That Bob Ainsworth interview - the explanation

I thought that Bob Ainsworth's performance on Newsnight was particularly poor. THe Mail on Sunday has the explanation. It would appear that Bob Ainsworth was deputising for Des Brown, another sorry excuse for a Minister of the Crown, who rejected a request from Newsnight for an interview because he was sulking following Gordon Brown's trip to Iraq and premature "announcement" of the troop "reductions". Here is the Mail article....

"Defence Secretary Des Browne was kept in the dark about the Prime Minister's announcement to withdraw 1,000 British troops from Iraq.

Gordon Brown discussed general defence matters with the Minister on the eve of his visit to Basra last week.

But he did not say a word about his announcement – made, significantly, in the middle of the Tory Party conference.

The snub is said by senior defence sources to have left Mr Browne so angry he went to ground for the rest of the week.
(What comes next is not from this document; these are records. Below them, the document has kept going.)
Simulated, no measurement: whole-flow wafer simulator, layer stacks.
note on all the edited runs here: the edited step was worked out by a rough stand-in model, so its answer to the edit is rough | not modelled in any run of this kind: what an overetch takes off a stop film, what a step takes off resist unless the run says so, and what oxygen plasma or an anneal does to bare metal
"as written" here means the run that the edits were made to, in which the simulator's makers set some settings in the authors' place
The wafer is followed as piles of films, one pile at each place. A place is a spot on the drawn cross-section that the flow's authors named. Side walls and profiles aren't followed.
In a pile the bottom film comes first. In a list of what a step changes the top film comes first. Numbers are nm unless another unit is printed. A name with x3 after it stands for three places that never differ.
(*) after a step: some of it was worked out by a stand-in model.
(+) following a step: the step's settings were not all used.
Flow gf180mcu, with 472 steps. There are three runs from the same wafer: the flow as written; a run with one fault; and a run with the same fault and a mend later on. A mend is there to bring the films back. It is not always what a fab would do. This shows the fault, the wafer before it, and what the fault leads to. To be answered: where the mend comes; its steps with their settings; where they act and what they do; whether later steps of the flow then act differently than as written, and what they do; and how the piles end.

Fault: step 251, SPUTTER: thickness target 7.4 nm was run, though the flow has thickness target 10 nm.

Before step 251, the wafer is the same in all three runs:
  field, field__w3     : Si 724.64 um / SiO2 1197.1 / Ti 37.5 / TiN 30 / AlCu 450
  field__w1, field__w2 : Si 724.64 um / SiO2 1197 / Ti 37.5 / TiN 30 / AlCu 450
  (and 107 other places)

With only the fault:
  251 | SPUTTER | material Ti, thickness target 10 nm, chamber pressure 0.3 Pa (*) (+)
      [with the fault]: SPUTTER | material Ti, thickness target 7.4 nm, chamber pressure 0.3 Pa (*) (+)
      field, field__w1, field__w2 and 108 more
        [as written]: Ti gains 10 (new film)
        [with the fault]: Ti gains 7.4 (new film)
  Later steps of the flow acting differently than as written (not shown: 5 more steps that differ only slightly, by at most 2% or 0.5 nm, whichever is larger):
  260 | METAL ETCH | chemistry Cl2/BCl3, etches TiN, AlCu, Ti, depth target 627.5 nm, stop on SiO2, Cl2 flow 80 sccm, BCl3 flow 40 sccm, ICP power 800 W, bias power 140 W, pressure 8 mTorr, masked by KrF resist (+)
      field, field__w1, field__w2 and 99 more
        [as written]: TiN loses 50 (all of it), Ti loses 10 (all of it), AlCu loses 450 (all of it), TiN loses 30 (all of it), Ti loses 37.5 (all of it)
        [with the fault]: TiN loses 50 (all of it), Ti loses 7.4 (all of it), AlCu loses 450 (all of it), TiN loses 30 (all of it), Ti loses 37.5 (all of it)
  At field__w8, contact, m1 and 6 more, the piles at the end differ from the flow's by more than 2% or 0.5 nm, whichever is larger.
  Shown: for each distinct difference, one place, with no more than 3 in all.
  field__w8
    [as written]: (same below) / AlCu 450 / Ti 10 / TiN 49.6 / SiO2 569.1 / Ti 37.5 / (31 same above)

Senior defence sources confirmed Mr Browne had believed the former Chancellor – whom he served as a junior Minister at the Treasury – would make the troops announcement in the Commons tomorrow as he had originally planned.

After the Prime Minister jumped the gun, Mr Browne went AWOL and pulled out of a visit to an RAF station last Wednesday – the day after the Prime Minister's announcement – in order to avoid questions about the withdrawal.

He ordered his junior Defence Equipment Minister Lord Drayson to attend. Mr Browne had been invited to welcome six new Merlin helicopters at RAF Benson in Oxfordshire.

Later the same day, Mr Browne rejected an interview request from BBC2's Newsnight. Presenter Jeremy Paxman savaged his replacement, Armed Forces Minister Bob Ainsworth, after he denied Tory allegations the PM had been guilty of 'cynical politics' by timing his remarks to coincide with the defence debate in Blackpool.

The embarrassment for Labour became more acute when it emerged the statement was a sham, because 500 of the 5,500 soldiers in Iraq had already returned to the UK and a further 500 were due home by Christmas anyway.

Shadow Defence Secretary Dr Liam Fox said: 'It confirms what everyone expected, that this was a No 10 publicity stunt.'

The MoD said: 'The Defence Secretary talks to the PM very frequently about Iraq as well as wider defence matters – including on the eve of the visit – and was aware of the PM's intention to announce a reduction in troop levels in Iraq.'

A Downing Street spokesman said: 'We have nothing to add.'"


It's a good job we are in a new era of politics and the age of spin has ended, isn't it!